Last night saw the final event of the 2007 "50th Anniversary" celebrations of the Lovell telescope at Jodrell Bank.

There were two ADAS members present. Myself, using a Konus 120mm F8.3 Refactor mounted onto a Vixen GP-DX. And Colin Bowler who was using a fine Celestron C8 and Vixen GP-D2, together with a 10" Callisto Dob.

Also present at last night's event, were members from Macclesfield AS. There certainly was, a lot of telescope's on show. And the event was a sell out, but I don't know the actual numbers, but there must have been over 100+ people there, braving the sub zero conditions.

Soon after the event started at 19:00ut, we where all treated to a magnificent -4 Geminid at 19:40ut. This bolide appeared from the direction of Castor and slowly moved north-east fading near the boarder with Lynx. The meteor had a nice luminous trail, which lasted several seconds.

Once the excitement had died down, it was time to show the crowds some celestial views.

My first target was the Moon. Using my 24mm Panoptic (x41) the Moon was very clear and sharp, despite it's low altitude. Through this eyepiece there was a lovely view of Earth shine, illuminating the Moons dark crescent. With higher power, we were treated to views of mountains and craters which really wowed those who were looking.

After what seemed like an hour. I finally found a fading comet 17P/Holmes. The comet is now a very diffuse object, and looks more like a brighter version of M33 and it was difficult to see with the light pollution from the visitors center.
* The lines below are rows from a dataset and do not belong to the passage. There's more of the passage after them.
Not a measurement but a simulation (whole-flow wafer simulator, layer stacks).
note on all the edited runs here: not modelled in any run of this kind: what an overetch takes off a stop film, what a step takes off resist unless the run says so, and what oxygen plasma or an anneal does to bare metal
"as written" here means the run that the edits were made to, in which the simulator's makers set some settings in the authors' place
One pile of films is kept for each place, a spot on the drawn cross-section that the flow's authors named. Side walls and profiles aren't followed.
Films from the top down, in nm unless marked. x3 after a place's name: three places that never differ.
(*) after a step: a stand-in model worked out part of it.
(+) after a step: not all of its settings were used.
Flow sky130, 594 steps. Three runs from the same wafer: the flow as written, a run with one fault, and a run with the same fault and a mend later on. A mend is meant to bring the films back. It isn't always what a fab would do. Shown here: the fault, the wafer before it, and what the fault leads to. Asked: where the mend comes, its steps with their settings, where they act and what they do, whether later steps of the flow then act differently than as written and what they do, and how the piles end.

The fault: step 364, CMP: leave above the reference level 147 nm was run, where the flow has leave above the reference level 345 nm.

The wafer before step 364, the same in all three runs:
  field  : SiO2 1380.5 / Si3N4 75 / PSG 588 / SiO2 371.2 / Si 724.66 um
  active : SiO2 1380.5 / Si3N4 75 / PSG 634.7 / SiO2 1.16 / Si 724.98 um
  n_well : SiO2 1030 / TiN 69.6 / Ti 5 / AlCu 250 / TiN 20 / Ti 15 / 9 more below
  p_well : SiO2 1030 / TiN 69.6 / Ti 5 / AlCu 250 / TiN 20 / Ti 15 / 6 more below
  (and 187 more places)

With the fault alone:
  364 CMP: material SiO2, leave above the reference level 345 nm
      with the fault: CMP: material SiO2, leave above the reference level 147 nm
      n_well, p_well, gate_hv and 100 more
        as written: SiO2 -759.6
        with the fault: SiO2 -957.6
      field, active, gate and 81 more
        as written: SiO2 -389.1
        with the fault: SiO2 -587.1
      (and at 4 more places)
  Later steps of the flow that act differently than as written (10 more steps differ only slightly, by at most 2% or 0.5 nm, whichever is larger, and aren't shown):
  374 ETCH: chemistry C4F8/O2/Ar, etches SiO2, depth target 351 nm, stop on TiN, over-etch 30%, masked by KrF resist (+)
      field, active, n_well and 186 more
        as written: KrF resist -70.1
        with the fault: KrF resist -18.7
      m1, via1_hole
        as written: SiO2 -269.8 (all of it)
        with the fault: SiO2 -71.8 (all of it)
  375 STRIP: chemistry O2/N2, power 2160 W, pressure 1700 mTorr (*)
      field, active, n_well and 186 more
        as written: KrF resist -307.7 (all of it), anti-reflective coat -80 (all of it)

We next had a look at M31, and this galaxy was quite a show stopper! I was able to show them both M31 and the two satellite galaxies M32 and M110. It really looked magnificat through my Astronomic CLS filter, and even at low power, you could begin to see some faint spiral arms.

Next up was M45, followed by M42. Using a Baader UHC-S filter and 24mm Pany. M42 was a glorious sight. And I had many people queuing up for a peak, at this huge Stella nursery.

Later in the evening I turned my 4.75" "OG" onto the star of the show. Mars. At x200 with a red filter. Mars was very clear but only during those moments of steady seeing. The main feature visible was Syrtis Major, and what I thought was the North polar cap. I later found out back home, I was actually looking at the huge Helas basin.Mars was a real show stopper and I had any number of visits to my telescope, once word had been passed, I was looking at the red planet.

By 22:00 the event was over. And after wishing every one a Happy Christmas, I went home happy, that I might have encouraged more people to take a look at what's up there.